That experience could be valuable to Red Cell companies seeking manufacturing sites, government approvals, workforce partnerships, corporate customers and access to public-sector decision-makers.
Youngkin said the firm is combining technical talent, industry expertise and private capital to build companies addressing problems that are important both commercially and to the country.
Red Cell is also expanding financially. Axios reported that the firm’s second investment fund has already exceeded the $91.2 million raised by its first. Red Cell also has approximately $150 million in a separate holding company used to incubate and develop businesses internally.
A Virginia defense technology opportunity
The appointment also strengthens an emerging defense technology axis inside Virginia.

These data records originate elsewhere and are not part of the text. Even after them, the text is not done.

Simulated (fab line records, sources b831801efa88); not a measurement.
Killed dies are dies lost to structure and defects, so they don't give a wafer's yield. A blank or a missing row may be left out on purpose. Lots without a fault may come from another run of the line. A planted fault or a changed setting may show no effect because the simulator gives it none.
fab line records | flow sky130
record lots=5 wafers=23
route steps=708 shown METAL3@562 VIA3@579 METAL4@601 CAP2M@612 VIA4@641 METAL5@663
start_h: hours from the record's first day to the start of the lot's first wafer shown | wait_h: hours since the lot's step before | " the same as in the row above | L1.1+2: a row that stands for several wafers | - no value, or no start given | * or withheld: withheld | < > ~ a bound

Northern Virginia has the capital, federal agencies, defense headquarters, cybersecurity companies and policy infrastructure needed to launch national-security businesses.
Hampton Roads has the operational environment.
The region is home to the world’s largest naval base, major shipbuilding and repair operations, NATO’s Allied Command Transformation and thousands of defense contractors and military personnel. It offers emerging companies access to the customers, industrial facilities and real-world missions their technologies are intended to support.
As companies develop artificial intelligence, autonomous vessels, counter-drone systems, advanced manufacturing tools and supply-chain platforms, Hampton Roads can serve as the place where those technologies move from investment thesis to operational use.
The opportunity for Virginia is to connect Northern Virginia’s technology and capital ecosystem more deliberately with Hampton Roads’ maritime and military concentration.
Red Cell’s strategy is based on the belief that America cannot rely exclusively on its largest traditional contractors to develop every capability needed for future conflicts. The country also needs smaller companies that can move quickly, challenge established methods and bring commercially developed technology into the defense market.
Youngkin now returns to the private sector at the center of that effort.
His immediate role may be focused on investors, partnerships and company growth. But the larger work will be helping Red Cell turn private capital and emerging technology into capabilities that the American military can actually buy, deploy and scale.